A large number of South African companies are not implementing sustainable strategies as a key performance indicator.
A study done this year found that most companies don’t have any measures regarding the impact of their supply chains and operations on the environment, nor do they plan to introduce any of these measures within the next 12 months.
The Supply Chain Intelligence Report is an annual, independent and international study into the supply chain and logistics practices of emerging economies around the world. Over 200 senior company officials participated in an in-depth survey. All major industries in the country were represented.
One section of the survey focused on what business in South Africa is doing to ensure environmental sustainability. A list of several KPIs (Key Performance Indicators) around environmental sustainability was drawn up and respondents were asked to indicate whether any of the KPIs from the list provided ‘are or will be forming part of [your] supply chain measurement metrics within the next 12 months.’

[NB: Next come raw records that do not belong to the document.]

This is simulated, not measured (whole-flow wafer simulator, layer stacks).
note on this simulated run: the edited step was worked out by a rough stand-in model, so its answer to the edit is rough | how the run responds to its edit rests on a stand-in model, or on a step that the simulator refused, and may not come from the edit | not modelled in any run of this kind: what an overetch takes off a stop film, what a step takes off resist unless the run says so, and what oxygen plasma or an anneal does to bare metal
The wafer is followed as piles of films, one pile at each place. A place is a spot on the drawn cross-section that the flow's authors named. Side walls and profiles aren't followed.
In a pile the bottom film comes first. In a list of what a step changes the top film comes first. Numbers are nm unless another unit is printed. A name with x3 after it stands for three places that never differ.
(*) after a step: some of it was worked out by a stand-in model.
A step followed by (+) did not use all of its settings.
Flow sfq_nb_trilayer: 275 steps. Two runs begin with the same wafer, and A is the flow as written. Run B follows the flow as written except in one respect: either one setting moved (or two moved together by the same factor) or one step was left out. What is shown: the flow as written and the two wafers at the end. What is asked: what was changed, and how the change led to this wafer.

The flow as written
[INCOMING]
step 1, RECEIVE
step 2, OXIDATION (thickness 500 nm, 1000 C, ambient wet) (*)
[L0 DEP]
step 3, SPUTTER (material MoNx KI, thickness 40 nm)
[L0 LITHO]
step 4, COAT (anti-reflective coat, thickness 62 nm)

The percentage of companies not considering the following environmental KPIs currently, or in the future included:
- Energy consumption from supply chain operations: 51.1%
- Carbon dioxide emissions from supply chain operations: 51.9%
- Water consumption from manufacturing operations: 46.2%
- Delivery time lost due to traffic congestion: 46.6%
- Employee safety and stock security compliance: 12.9%
- Infrastructure simplification – reduction of the physical footprint of the supply chain, such as warehouse space: 23%
- Reverse logistics – the reprocessing of materials, packaging or products that can be recycled or used: 34.6%
No measures in place, none planned
A total of 41.3% of the companies that took part in the survey did not have or plan to introduce metrics to measure their impact on the environment. This is startling considering the long publicised and growing concern about the environment globally.
Respondents were then grouped according to their level of complexity and capability (using the Complexity Masters Theorem developed by Deloitte in 2003). The Complexity Masters stood out against the total sample, with 88.6% of these companies having planned or already introduced metrics to measure their impact on the environment. This progressive behaviour could be partly driven by their global complexity and the fact that they are required to conform to certain standards in international markets. Perhaps the Complexity Masters are more sensitive to consumer expectations and know that legislation is bound to change in the short to medium term.
Measures of success, acceptance and ways of doing business are rapidly changing to incorporate sustainable practices, which are considered to become a major component of competitive advantage. The Complexity Masters in South Africa have made strides in adopting the necessary strategies, pre-empting an inevitable change in legislation. However over 40% of South African companies have not, and this does not bode well for their own sustainability.